The Securities and Exchange Commission is increasing its scrutiny of Private Investment in Public Equity (PIPE) transactions. It is well known that the Division of Enforcement has undertaken investigations into insider trading and improper short selling by PIPEs investors. Less known, but equally important, is that the Division of Corporation Finance likewise is enhancing its examination of whether issuers are registering PIPEs offerings appropriately.
Historically, the Division of Corporation Finance focuses on four questions when reviewing a PIPEs transaction for compliance with the Securities Act of 1933:
- Is the private investment complete?
- Is the public offering properly characterized as a secondary resale?
- Is the issuer registering the public offering on the proper form?
- Is there adequate disclosure about the terms and effect of the transaction?
In a series of key speeches recently by its Deputy Directors and Chief Counsel, however, the Division of Corporation Finance expressed concern about the increase in structured PIPE transactions, particularly convertible notes, in which an issuer seeks to register for resale a substantial number of shares in comparison to the issuer’s capitalization. One example cited was an issuer who sought to register for resale more than 10 times the number of its outstanding shares. When coupled with market-price formulas and price reset features, these so-called “extreme convertible” transactions potentially have a significant dilutive effect on an issuer’s common stock price and financial condition.

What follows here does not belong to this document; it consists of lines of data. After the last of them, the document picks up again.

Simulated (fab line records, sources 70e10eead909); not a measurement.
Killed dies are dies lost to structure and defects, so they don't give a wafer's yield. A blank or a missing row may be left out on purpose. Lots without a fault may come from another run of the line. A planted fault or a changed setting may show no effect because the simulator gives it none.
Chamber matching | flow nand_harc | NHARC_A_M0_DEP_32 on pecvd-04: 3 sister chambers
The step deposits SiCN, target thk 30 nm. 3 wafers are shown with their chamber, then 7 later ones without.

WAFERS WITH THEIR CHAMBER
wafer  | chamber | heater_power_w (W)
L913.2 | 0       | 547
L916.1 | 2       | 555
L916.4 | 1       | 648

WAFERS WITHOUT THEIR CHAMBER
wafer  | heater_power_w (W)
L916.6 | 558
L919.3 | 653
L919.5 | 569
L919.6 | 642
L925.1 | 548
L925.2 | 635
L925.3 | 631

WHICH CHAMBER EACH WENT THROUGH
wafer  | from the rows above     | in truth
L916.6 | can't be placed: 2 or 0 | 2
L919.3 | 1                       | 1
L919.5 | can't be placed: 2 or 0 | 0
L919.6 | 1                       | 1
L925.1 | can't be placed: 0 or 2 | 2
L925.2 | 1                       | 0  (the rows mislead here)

Accordingly, the Division announced that if an issuer seeks to register more than onethird of the outstanding common stock held by non-affiliates prior to the transaction, the staff will issue a comment requesting the issuer to analyze whether the purported secondary offering actually is a primary offering, given its nature and size. Issuers will need to assess all facts and circumstances in preparing their analysis, including the standards in Part D.29 of the Division’s Manual of Publicly Available Telephone Interpretations.
Ultimately, an issuer who is unable to persuade the staff that an offering is appropriately characterized as a secondary offering would have to identify the selling shareholders as underwriters. Further, if it is ineligible to conduct a primary offering using a Form S-3, an issuer must utilize a more comprehensive Form S-1 or Form SB-2 which limits the issuer’s ability to conduct “at the market” offerings.
Aside from providing the analysis above, issuers of structured PIPE transaction also may receive a series of questions from the Division staff in the form of comments with a view towards disclosure:
- How did the issuer determine the number of shares to sell?
- What payments, regardless of whether labeled a “fee”, did or will the issuer make to the selling shareholders and placement agent?
- What are the net proceeds to the issuer from conversion after taking into account all payments?
- Does the issuer have a current intention and ability to repay the note?
- What are the possible proceeds to the selling shareholders?
- What is the relationship between the issuer and selling shareholders?
- Who are the natural persons that control an institutional selling shareholder?
- If known to the issuer, what if any short positions do the selling shareholders hold?
- If the issuer has a history of undertaking similar transactions, what has been the resulting impact upon the stock?
To prevent circumvention of its one-third standard, the Division also announced that the staff will not object to an issuer registering an additional one-third tranche of shares the later of (a) 60 days after the sale of “substantially all” of the prior tranche, or (b) six months after the effectiveness of the prior tranche registration statement. The part (a) measurement is made on a per-shareholder basis. Significantly, a separate offering of securities would not necessarily be governed by this 60 days and six months formula. Rather, the issuer must perform a traditional integration analysis to ensure each offering is distinct.
The Division does not intend to issue written guidance in this area other than through the comment letter process. Therefore, understanding the analysis and approach reflected in the Division senior staff speeches is essential. Even when an issuer seeks to register less than one-third of outstanding common stock, it remains possible the staff may scrutinize the PIPEs offering in the manner described above. To avoid an adverse result, an issuer must exercise care in soliciting, negotiating, and drafting PIPE transactions.